Doubling Over: Sylvia Plath’s College Thesis

This weekend I had the opportunity to read Sylvia Plath’s college thesis on Doubles(The Magic Mirror: A Study of the Double in Two of Doestoevsky’s Novels) in the work’s of Dostoevsky. I requested it through ILL from the state library, and expected to get a reprinted version. Instead I got a copy from the Smith Library, house of Plath’s archives, which is a mimeographed copy of the original types manuscript, including hand written sections where the typewriter letters are too light to read. It smells as musky as a book that’s been on the shelf for a half century should.

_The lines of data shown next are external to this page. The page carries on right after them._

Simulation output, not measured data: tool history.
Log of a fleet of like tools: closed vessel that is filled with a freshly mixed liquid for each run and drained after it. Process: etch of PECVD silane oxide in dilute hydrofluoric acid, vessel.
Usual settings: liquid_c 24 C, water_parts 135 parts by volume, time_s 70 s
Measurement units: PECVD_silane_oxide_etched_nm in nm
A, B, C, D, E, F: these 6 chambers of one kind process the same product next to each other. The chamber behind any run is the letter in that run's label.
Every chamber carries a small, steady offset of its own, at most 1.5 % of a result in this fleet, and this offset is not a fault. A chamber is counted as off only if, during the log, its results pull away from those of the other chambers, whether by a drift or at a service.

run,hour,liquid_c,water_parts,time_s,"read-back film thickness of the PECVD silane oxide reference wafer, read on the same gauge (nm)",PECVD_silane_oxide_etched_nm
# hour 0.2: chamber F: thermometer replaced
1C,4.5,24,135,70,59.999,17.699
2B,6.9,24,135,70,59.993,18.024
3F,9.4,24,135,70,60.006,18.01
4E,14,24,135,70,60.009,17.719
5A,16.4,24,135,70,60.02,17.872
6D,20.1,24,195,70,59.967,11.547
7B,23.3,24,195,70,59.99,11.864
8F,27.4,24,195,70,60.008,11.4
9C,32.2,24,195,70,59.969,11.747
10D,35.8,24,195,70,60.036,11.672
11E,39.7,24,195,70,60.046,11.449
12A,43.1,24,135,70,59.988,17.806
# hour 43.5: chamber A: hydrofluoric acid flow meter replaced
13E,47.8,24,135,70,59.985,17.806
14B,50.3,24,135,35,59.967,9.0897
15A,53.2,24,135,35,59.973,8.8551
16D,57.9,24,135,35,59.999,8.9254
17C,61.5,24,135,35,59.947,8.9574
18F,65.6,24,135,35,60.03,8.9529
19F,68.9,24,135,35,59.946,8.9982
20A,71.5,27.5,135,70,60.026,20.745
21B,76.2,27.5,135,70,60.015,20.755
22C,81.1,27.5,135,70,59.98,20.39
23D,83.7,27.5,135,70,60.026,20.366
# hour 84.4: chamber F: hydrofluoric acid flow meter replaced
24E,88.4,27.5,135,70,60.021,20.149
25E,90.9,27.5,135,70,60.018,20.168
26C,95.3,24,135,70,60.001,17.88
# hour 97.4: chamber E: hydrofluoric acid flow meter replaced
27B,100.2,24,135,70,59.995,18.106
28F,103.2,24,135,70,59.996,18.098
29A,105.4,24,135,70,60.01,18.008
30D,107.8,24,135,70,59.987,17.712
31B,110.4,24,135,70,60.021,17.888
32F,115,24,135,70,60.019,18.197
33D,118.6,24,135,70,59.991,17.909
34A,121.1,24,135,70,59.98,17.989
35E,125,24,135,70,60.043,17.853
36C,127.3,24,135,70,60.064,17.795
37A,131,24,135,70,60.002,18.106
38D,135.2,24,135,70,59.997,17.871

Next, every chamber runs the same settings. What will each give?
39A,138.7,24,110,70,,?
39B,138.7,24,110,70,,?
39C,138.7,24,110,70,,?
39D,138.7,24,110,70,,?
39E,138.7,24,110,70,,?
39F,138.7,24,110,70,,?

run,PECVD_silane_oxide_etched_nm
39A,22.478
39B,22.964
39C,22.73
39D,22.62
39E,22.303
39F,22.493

I was interested in reading her thesis because I love her use of doubles and shadows and splitting in her work. I thinks it is what draws me too it. There is a Cartesian violence at play in her words, a self that is traumatically divided and forced back together. I was hoping her thesis would give some insight into this aspect of her poetry.
The thesis itself is not very original. It’s a solid A-, B+ paper, but not something that would indicate the artistic genius of its creator. Basically, it’s a very proficient college thesis, which makes its points, quotes it’s source material, cites authority, and concludes without adding much new to the dialogue. The paper examines Doubles in two works of Dostoevsy, The Double and The Brothers Karamazov (Ivan and Pavel, Ivan and the Devil).
Her fundamental point, that Doubles enable the author to examine aspects of a characters through their extremes and obverse manifestations, is astute, and she provides plentiful examples. I was a little surprised that she agreed with critics who found The Double to be an artistic failure because it didn’t clearly delineate hallucination and reality, but this was more an acquiescence to sources than an argument she really expresses.
What is most interesting, however, is what she wants to do with the work, but fails to. She seems to be trying to mix anthropology, modern (at the time) psychoanalysis, and literary theory. She cites the Golden Bough, which would figure in some of the symbolism of her work, as well as Otto Ranks The Double as Immortal Self. The thesis shows an early interest in some themes that would recur in her work, and a capable critical mind when reading great writing. She writes about the fundamental dualistic nature of man, and the paradoxes within men, and how literary doubles help illuminate these natures. Her selection of Dostoevsky, known for the great internal nature of his writing, is also telling considering the deeply personal and psychological nature of her own poetry.
She also briefly touches on modern psychoanalysis and schizophrenia, although as someone who wrote a similarly un-original college thesis debunking popular conceptions of schizophrenia, I found her comments about the scientific evidence about psychoanalysis to be concerning. If anything, it was the least scientific of the psychological disciplines, even if it was the dominant paradigm of the time. Jung and Freud wouldn’t know a double blind study if they walked into it.
Overall I thought reading her thesis was an worthwhile exercise, if for no other reason than the excitement of holding her original work. There is a power in objects. As hokey as it sounds, I feel that rare books have a certain mystical resonance. Also, seeing the lesser early work of a great artist always makes me feel better about my own efforts. I think if I want to continue looking into Plath perhaps reading her poetry in light of her source material for this thesis, may be an interesting way to approach her work. But for now, I have other things to read.